When he died in 2006, five days short of his 28th birthday, the sport came together to mourn a player who had enjoyed more success – and accrued more column inches – in his abbreviated career than most manage in a lifetime.

The blond-maned Leeds star won three Masters titles, all in final frame deciders, and reached the World Championship semi-finals in 2003, losing by another final frame decider to Ken Doherty.

Following his 2001 Masters final win over Fergal O’Brien, Hunter hit the headlines by revealing the unorthodox way in which he had sought fresh momentum after trailing 6-2 at the end of the opening session.

“Sex was the last thing on my mind,” recalled Hunter, who had retired to his dressing room with his girlfriend, Lindsey Fell. “But I had to do something to break the tension.

“It was a quick session – around 10 minutes or so – but I felt great afterwards. She jumped in the bath, I had a kip and then played like a dream.”

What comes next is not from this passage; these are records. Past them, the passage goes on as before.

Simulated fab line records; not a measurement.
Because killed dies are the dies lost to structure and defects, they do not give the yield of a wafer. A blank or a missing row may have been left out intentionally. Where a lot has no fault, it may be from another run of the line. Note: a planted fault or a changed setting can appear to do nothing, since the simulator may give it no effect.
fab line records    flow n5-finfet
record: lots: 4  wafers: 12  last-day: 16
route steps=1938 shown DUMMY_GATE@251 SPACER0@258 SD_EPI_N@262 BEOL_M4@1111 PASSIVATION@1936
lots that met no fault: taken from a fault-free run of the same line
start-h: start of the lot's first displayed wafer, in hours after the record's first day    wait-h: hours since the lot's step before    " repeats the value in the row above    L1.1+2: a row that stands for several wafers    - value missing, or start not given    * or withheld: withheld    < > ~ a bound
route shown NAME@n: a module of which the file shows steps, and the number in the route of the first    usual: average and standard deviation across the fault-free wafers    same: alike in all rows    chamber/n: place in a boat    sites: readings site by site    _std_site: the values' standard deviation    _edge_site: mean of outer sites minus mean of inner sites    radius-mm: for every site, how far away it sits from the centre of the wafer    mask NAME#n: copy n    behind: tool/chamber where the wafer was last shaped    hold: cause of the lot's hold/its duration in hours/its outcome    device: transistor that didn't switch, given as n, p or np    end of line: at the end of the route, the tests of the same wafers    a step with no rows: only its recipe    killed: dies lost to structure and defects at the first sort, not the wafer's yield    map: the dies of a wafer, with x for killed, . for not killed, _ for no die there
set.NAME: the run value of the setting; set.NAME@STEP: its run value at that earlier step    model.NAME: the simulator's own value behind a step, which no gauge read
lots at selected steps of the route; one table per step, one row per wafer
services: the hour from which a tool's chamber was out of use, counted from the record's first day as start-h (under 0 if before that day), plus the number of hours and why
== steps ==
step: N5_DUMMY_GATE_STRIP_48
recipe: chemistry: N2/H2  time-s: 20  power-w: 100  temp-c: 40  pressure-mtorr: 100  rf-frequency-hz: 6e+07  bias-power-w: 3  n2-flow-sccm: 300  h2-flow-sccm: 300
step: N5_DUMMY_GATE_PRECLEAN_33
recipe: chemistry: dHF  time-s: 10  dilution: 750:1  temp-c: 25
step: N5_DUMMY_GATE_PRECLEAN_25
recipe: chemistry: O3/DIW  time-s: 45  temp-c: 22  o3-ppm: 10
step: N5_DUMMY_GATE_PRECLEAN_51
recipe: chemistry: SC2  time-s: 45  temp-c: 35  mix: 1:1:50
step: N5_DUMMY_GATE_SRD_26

Hunter made a memorably disastrous appearance on the BBC’s Superstars programme in 2003. “There were 39 athletes and me,” Hunter told the Independent. “There was only me who smoked and drank.”

The Paul Hunter Classic was named in his honour in 2010. The Paul Hunter Foundation continues to give disadvantaged, able bodied and disabled youngsters an opportunity to play snooker.